How are the SVs merged? #2

Closed jmonlong closed 5 years ago

jmonlong commented 5 years ago

This tool looks very useful. I was wondering how the SVs were merged once they are clustered. Or how the representative/unique SV was picked. I tried to read the code but I'm not very familiar with Perl.

It seems like the representative SV for a cluster is randomly selected from the largest subcluster of exactly matched variants. And if there are multiple such subclusters of the same maximal size, one is randomly selected?

That would make sense as it favors breakpoints that are supported by multiple calls. I just wanted some confirmation.

If that's the case, it could be worth adding this to the documentation. I couldn't find it in the recent GIAB preprint either and a few people might be interested.

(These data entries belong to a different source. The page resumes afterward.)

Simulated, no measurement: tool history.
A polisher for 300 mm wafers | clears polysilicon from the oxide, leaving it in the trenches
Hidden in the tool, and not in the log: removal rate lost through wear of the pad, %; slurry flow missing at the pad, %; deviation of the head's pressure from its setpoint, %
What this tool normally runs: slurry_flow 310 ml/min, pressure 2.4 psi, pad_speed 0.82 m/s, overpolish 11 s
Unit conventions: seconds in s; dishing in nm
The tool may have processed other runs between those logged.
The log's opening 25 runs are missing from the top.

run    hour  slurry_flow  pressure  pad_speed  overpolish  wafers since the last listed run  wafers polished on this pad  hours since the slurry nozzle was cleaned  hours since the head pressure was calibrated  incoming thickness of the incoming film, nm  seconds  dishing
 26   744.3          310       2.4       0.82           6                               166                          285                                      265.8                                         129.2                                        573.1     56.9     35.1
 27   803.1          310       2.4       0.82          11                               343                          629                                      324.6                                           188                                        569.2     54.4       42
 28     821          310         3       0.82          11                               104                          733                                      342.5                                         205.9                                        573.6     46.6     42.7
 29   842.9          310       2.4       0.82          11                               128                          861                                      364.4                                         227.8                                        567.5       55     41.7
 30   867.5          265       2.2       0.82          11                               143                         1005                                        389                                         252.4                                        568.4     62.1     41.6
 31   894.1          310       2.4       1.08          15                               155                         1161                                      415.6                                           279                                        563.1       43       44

eldariont commented 5 years ago

Hi Jean, it seems as if there was a clarification in 7f1bd0e0ce1a66d296139f384d2e3bc903defcda although I just discovered it today:

The program then reports clusters of variants, and prints a VCF file of "unique" variants, where the variant reported in the VCF record is a randomly-chosen representative from the largest cluster (or a randomly selected largest cluster, in the case of a tie among cluster sizes) of exactly matching variants.

It think that means you were right. Best David

nhansen commented 5 years ago

Thanks, David. You are correct. I have updated the documentation at https://svanalyzer.readthedocs.io/en/latest/svmerge.html to attempt to make this clearer.